One of the basic principles that was set up in the 1970s was that state power should protect financial institutions at all costs. This is the principle that was worked out in New York City crisis in the mid-1970s, and was first defined internationally when Mexico threatened to go bankrupt in 1982. This would have destroyed the New York investment banks, so the US Treasury and the IMF combined to bail Mexico out. But in so doing they mandated austerity for the Mexican population. In other words they protected the banks and destroyed the people, and this has been the standard practice in the IMF ever since. The current bailout is the same old story, one more time, except bigger.
What happened in the US was that 8 men gave us a 3 page document which pointed a gun at everybody and said ‘give us $700 billion or else’. This to me was like a financial coup, against the government and the population of the US. Which means you’re not going to come out of this crisis with a crisis of the capitalist class; you’re going to come out of this with a far greater consolidation of the capitalist class than there has been in the past. We’re going to end up with four or five major banking institutions in the United States and nothing else. Many on Wall Street are thriving right now. Lazard’s, because it specialises in mergers and acquisitions, is making megabucks. Some people are going to be burned, but overall it’s a massive consolidation of financial power. There’s a great line from Andrew Mellon (US banker, Secretary of the Treasury 1921-32), who said that in a crisis, assets return to their rightful owners. A financial crisis is a way of rationalising what is irrational – for example the immense crash in Asia in 1997-8 resulted in a new model of capitalist development. Disruptions lead to a reconfiguration, a new form of class power. It could go wrong, politically. The bank bailout has been fought over in the US Senate and elsewhere, so the political class may not easily go along – they can put up roadblocks but so far they have caved in and not nationalised the banks.

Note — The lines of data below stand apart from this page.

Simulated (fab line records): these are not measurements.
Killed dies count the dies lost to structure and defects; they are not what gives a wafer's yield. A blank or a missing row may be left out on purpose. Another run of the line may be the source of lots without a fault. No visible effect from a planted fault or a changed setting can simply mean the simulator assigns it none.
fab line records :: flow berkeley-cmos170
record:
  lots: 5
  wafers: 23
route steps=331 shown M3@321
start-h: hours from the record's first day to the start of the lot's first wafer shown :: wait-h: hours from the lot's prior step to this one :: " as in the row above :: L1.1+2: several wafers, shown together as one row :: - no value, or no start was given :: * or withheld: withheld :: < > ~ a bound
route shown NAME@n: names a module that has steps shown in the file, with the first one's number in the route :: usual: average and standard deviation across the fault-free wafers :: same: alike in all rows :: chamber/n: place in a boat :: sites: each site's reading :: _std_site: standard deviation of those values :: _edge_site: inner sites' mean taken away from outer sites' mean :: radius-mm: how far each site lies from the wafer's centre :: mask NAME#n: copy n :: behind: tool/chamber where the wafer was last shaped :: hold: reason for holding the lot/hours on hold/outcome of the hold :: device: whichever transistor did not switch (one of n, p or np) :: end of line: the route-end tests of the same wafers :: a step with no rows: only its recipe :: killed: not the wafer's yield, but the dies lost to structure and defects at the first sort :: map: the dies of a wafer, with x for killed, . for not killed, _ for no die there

But this can lead to a deeper political struggle: there is a strong sense of questioning why are we empowering all the people who got us into this mess. Questions are being asked about Obama’s choice of economic advisers – for example Larry Summers who was Secretary of the Treasury at the key moment when a lot of things started to go really wrong, at the end of the Clinton administration. Why would you now bring in so many of the characters who are pro-Wall Street, pro-finance capital, who did the bidding of finance capital back then? Which is not to say that they aren’t going to redesign the financial architecture because I think they know it’s got to be redesigned, but who are they going to redesign it for? People are really discontented about Obama’s economic team, even in the mainstream press.
A new state financial architecture is required. I don’t think that all existing institutions like the Bank of International Settlements and even the IMF should be abolished; I think we will need them but they have to be revolutionarily transformed. The big question is who will control them and what their architecture will be. We will need people, experts with some sort of understanding of how those institutions do work and can work. And this is very dangerous because, as we can see right now, when the state looks to see who can understand what is going on in Wall Street, they think only insiders can.